After market cutting edge?

/ After market cutting edge? #1  

Chainsaw.

Member
Joined
Jul 6, 2021
Messages
43
Tractor
Yanmar YM1500 & YM2000D
Hey all. I have a no name FEL with a little bitty bucket on it. I'm wondering if anyone has found a good source for a hardened cutting edge for a 48" bucket. I would like a reversible one, held one by carriage bolts. The mild steel edge....isn't gonna cut it. :cautious:
 
/ After market cutting edge? #3  
Here's the ticket, and it's been shipping within 2 weeks here lately!
Travis
 
/ After market cutting edge?
  • Thread Starter
#4  
Thanks Smokey!!
 
/ After market cutting edge? #5  
This probably a little late, but just in case. Tractor supply has a line of boron steel bucket edges. Very hard, very strong, great for bolting on. They are a significantly stronger steel compared to Titan, who make great attachments. Welding is probably not for novices.

All the best,

Peter
 
/ After market cutting edge? #6  
There are a number of reviews of cutting edges for front end loaders on YouTube. I am favoring the Wicked Toothbar by Everything Attachments, which Ted posted above. These appear to hold up well and they are custom made for your tractor based upon your measurements. I hope to order one for my tractor this week.
 
/ After market cutting edge? #7  
Chainsaw, you mentioned carriage bolts - all the edges I've seen/used have been held on with PLOW bolts - look sorta similar to carriage bolts, but end up being completely flat with the surrounding surface - here's what plow bolts look like


If your "itty-bitty" bucket edge really IS carriage bolts, just ignore me :oops: ... Steve
 
/ After market cutting edge? #8  
The thing about a bolt-on cutting edge held on with plow bolts (basically what you'd find on most rear angle blades or box blades) is that it has to bolt onto something fairly strong to keep the things you run into from 'peeling up' or wedging into the front edge of the '
actual bucket'. So unless you are bolting THROUGH the existing cutting edge, it's a semi-bad idea to just bolt a real cutting edge to some 1/8" sheet and go start prying on things. It will probably peel open the corners of the bucket and the front edge of the bucket will be a wavy mess after a while.

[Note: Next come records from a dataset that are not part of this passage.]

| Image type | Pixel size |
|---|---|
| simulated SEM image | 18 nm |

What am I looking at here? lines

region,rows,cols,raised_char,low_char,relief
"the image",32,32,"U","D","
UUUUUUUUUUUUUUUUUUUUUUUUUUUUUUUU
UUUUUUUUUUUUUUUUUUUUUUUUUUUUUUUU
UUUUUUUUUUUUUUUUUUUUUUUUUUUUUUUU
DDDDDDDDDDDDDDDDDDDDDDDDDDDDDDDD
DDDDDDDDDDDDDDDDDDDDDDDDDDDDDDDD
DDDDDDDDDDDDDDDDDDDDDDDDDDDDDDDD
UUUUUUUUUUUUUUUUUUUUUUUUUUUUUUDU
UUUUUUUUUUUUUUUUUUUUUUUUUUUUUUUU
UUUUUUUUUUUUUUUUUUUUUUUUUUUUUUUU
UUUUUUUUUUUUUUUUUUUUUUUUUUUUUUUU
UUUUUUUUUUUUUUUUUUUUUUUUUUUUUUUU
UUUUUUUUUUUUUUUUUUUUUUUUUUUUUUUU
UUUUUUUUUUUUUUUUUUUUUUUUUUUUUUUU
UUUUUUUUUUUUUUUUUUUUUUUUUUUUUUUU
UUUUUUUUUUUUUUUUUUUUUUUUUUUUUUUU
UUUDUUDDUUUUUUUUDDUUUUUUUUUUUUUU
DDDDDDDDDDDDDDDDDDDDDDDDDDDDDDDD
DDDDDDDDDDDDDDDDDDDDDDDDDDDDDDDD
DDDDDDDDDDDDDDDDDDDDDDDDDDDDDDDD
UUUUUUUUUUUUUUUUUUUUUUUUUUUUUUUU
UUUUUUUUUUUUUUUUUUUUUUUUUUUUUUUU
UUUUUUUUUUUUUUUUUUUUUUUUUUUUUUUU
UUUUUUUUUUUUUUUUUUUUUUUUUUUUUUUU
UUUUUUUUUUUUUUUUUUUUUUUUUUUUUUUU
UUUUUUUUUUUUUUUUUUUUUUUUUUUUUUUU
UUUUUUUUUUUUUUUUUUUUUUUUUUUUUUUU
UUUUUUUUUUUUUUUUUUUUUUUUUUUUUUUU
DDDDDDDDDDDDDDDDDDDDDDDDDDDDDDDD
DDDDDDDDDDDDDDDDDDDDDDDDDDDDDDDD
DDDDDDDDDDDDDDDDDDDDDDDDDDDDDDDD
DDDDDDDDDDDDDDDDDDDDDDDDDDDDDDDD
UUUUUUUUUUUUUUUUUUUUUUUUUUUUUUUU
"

I have a 48" bucket that the factory cutting edge was only stitch welded to (not fully seam welded all the way across) and i have wedged things pretty hard into that gap where it is not welded.

So i'd say either weld on your replacement and just buy it thick/strong enough that you'll never run out of material to 'redress', or bolt it THROUGH whatever cutting edge is on there now and just deal with how it hangs off the bottom a bit funny.
 
/ After market cutting edge? #9  
I had to replace the original cutting edge on my BX2230 a while back. I bought a new factory piece, and a replaceable edge for a later BX, clamped them together, marked the holes on my original type edge and drilled it so I could bolt the replaceable edge to it. Had the replacement edge welded on and then bolted the extra edge to the bottom of it. Trimmed the attaching bolts off flush with the nuts and it has worked like a charme ever since.
 

Attachments

  • IMG_20200123_111309508 (Custom).jpg
    IMG_20200123_111309508 (Custom).jpg
    716 KB · Views: 186
  • IMG_20200202_124337637.jpg
    IMG_20200202_124337637.jpg
    2.7 MB · Views: 206
/ After market cutting edge?
  • Thread Starter
#10  
Chainsaw, you mentioned carriage bolts - all the edges I've seen/used have been held on with PLOW bolts - look sorta similar to carriage bolts, but end up being completely flat with the surrounding surface - here's what plow bolts look like


If your "itty-bitty" bucket edge really IS carriage bolts, just ignore me :oops: ... Steve
Steve. I'm sure you are correct. I've replaced countless dozer, motor grader, scraper etc blades, so I'm familiar with the bolts you speak of, just didnt know what they are called. Thanks!
 
/ After market cutting edge? #11  
No prob; I've always been curious about anything I don't know about, and a really good memory tends to keep that info available (sometimes :=) - but looking back, probably the LONGEST "delay" in learning I'm aware of was about 47 YEARS :oops:

I have a few gear pullers, some I've had since I was 19 - one of those had these weird threads on the pusher bolt which would only thread into the spreader in ONE direction - a closer look (back then) showed me why - one side of the threads was at 90 degrees to the bolt axis, the OTHER side was where ALL the angle of threads happened - didn't take too long to understand that made it stronger on the "push", where it was needed...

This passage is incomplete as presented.